Milo certainly wins the award for SXSW's silliest premise: Ken Marino (VH1's Burning Love) plays a guy who's struggling with the realization that an infant-sized creature lives inside of his ass. Yes, that's the actual plot. And, yes, Milo is a tongue-in-cheek, goofball comedy made by a writer-director, Jacob Vaughan, who's well aware of the concept's lunacy. The opening credit sequence, for one, is a rapid navigation from Marino's character's mouth right down to his colon.

And frankly, there aren't many comedians in the movie business who could pull of such bizarre material. Blessed with the ability to make being stressed the hell out seem hilarious (see: Party Down), Marino the perfect actor to embody Duncan Haislip, an easily pushed-over accountant who's dealing with a multitude of personal headaches. He's been demoted at work and repositioned from his own office to working inside a converted bathroom; his loving, understanding wife (Community's Gillian Jacobs) really wants to start a family; and his mother is shacking up with a much younger dude. Duncan's many stress factors somehow impregnate him with the titular mini-monster, a freakier, chubbier lookalike of Mac from Mac & Me that shoots out of Duncan's derriere whenever somebody pisses him off and rips them apart with its razor-sharp fangs.

There's an enjoyably '80s vibe to Milo that comes directly from Vaughan's wise decision to go with a puppet over CGI to bring the eponymous critter to life. Giving his actors the chance to physically interact with Milo allows Vaughan to stage some nifty spurts of comedic violence, as in one particularly nasty bit where Milo chows down on a man's member and a montage in which Marino tries to co-exist domestically with his new pal.

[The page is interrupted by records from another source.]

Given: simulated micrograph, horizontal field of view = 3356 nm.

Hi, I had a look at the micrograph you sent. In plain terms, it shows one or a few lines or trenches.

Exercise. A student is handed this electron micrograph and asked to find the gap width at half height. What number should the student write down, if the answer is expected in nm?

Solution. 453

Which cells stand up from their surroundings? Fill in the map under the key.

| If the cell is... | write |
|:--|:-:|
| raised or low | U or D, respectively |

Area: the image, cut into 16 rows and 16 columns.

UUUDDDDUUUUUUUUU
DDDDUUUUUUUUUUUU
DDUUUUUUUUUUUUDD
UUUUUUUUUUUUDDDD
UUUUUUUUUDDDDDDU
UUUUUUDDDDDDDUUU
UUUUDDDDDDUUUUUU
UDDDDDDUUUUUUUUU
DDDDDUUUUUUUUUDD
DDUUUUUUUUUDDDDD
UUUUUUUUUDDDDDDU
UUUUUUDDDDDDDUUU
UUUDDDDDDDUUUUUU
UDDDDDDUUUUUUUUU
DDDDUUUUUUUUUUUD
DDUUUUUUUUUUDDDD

Considering that it's literally about a man's complicated relationship with his very own ass monster, Milo gets a lot of mileage out of its inherently limited construct, yet the repetition in sight gags and high-concept jokes gradually diminishes the film's charms. By the time Milo goes on his ultimate rampage, Vaughan's film gets dangerously close to overstaying its welcome. That moment of panic doesn't arrive, thankfully—Marino and the bonkers puppetry always combine to elevate even the corniest of jokes.